In my case (I believe same as yours) there was no power or authority pattern, it was "her", the persona, never in the past felt attracted to any boss. _But then years later it happened again_.



Marvin the Dendroid said:


> Keep your feelings to yourself. If you can't, find a new job.


Sadly, yes I think it can be the best approach.

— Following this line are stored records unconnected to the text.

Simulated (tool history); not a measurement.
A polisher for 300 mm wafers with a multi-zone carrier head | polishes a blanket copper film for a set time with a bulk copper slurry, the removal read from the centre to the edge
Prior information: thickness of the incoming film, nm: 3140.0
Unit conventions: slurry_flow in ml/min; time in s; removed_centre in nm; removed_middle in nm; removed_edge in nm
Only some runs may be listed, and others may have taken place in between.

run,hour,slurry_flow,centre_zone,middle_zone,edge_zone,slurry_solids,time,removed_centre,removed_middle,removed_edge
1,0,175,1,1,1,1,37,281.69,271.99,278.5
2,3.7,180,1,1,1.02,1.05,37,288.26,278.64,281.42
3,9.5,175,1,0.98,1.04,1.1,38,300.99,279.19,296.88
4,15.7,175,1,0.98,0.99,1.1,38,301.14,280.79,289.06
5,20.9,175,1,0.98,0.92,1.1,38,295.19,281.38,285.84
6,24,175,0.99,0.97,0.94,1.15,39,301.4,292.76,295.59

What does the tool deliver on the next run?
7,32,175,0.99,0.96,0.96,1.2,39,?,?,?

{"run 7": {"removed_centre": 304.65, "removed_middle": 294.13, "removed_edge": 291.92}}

I was saying "_it happened again years later_" because it happened. I had this job interview, advertising agency and quite a lot of beautiful women coming and going, then I'm asked to get into X office and there she is, it was an instant mutual click, I hated it!!! I really liked her and all my life have been very clear on work stuff, but as the interview advanced it was evident she was attracted too, we talked for 2 hours and a half, we were already messing things up if you really want to call things by their name. To make matter worse she wasn't just the interviewer, she was going to be my direct boss. I didn't need more, I refused the job even that I really needed it. When I left, the goodbye was uncomfortable, I wanted so much to... and then wanted so much to turn around as a left... well I did and there she was, still, looking at me, it was... well you know. Fuck it, there were two things I wanted there: the job and her, I didn't get any of those. Shit happens.


----------



## Amyra (Sep 20, 2018)

Luna88 said:


> I feel attracted to my boss and I don't want to. Simply because I have no desire or interest to develop my attraction into something more and I want to keep our relationship only on a professional level (I don't even know if he is married, in relationship etc.).
> 
> I feel very uncomfortable about my attraction to him and I'm afraid that some of my colleague will realize it.
> The boss is very intelligent and optimistic person and he also makes witty jokes. He is very open, friendly and trustworthy with people. These personal characteristic make me feel very good and in ease around him, so I'm also more open when I talk to him, I make jokes etc. - and this not typical for me, because I'm quite introverted person, so not many people know my warm, open, friendly side. And I honestly don't feel in ease with most of the people.
> ...


Remind yourself the reason that why this relationship won't be good. Keep this in mind. Write your feelings somewhere. Focus more on yourself than your boss. Focus on other things. 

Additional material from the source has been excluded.